Lucy Church Amiably, written in 1927 and published for the first time in Paris in 1930 (according to the back of my Dalkey Archive edition), belongs to the “hermetic” group of Gertrude Stein’s works. That is to say, its style goes beyond the eccentric playfulness of the best-selling Autobiography of Alice B. Toklas to a place in the avant-garde of modernism, where few readers have ever cared to tread.

Described by the author in the “advertisement” at the front of the book, it is “a novel of romantic beauty and nature and of Lucy Church and John Mary and Simon Therese,” but more properly Lucy Church Amiably is a 240-page poem written in chapters and paragraphs. Paragraphs like this one:

It is very strangely that three does not make four. Remember a tree remember three three to a tree three a tree three trees poplars as well as fruit trees a peach tree in a vine or a land tree will be fine. It is very well to prevent wishes.

And chapters like this one:

If men have not changed women and children have.
If men have not changed women and children have.
If men have not changed women and children have.

So perhaps the first question is how to read the book. My calling this a poem was for this reason. Stein cared very much about the sound of things, and while I don’t really like to make the pronouncement that sound is “more important” than sense…to some degree at least it is. But the mixing of sound and sense is highly important as well. Stein loves puns—like the name of the title character (and novel), which is something of a long, drawn-out joke about how “[t]here is a church and it is in Lucey and it has a steeple and the steeple is a pagoda and there is no reason for it and it looks like something else.” I haven’t read any Joyce other than Dubliners, so I don’t know how good a comparison he would make to the reading experience, but it did remind me quite a lot of A Clockwork Orange. You don’t actually learn Stein’s language the way you learn Alex’s, but as you inhabit it it becomes normal to you.

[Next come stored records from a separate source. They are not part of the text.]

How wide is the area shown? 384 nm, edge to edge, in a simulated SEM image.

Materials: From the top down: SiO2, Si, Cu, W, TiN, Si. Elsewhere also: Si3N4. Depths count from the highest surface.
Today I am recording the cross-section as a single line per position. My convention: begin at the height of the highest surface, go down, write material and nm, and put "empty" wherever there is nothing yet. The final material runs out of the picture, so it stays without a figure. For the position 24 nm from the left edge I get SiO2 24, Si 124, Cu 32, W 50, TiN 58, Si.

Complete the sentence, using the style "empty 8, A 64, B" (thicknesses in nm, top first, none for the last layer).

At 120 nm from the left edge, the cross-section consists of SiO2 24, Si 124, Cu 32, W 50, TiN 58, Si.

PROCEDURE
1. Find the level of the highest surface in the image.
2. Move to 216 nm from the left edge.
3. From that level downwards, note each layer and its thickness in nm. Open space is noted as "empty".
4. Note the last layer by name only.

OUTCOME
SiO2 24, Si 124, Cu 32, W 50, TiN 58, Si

“Normal,” but not always terribly meaningful. Or there are other kinds of meaning, the kinds suggested by the possibilities of wordplay and repetition, especially repetition of tiny, insignificant words, slightly rearranged, misarranged, morphemes swapped and passed around, syntax tweaked, ambiguities uncovered, phrase structures iterated to levels of grammatical absurdity. And then sometimes she’ll also tell you something relatively straightforward:

Lucy Church prefers the sun to the rain but finds both monotonous she prefers a temperate climate where the snow does not stay upon the ground where the mountains are poetical the rivers wide and rapidly flowing the meadows green and the poplars very tall and the newly planted ones very thin and pretty and delicate. She also likes the people to be nearly as well to do as they are and to live in the enjoyment of butter cake nut oil and fowl and also to find many of the natural growths to be pale yellow mauve blue and purple and rose and very miniature also the sun flowers to be planted if they are useful. She also wishes it to be understood that a pagoda combined with a church is something but a pagoda in stone and not combined with a church is something else. She has plenty of time to arrange everything and she has been asked to like it very much.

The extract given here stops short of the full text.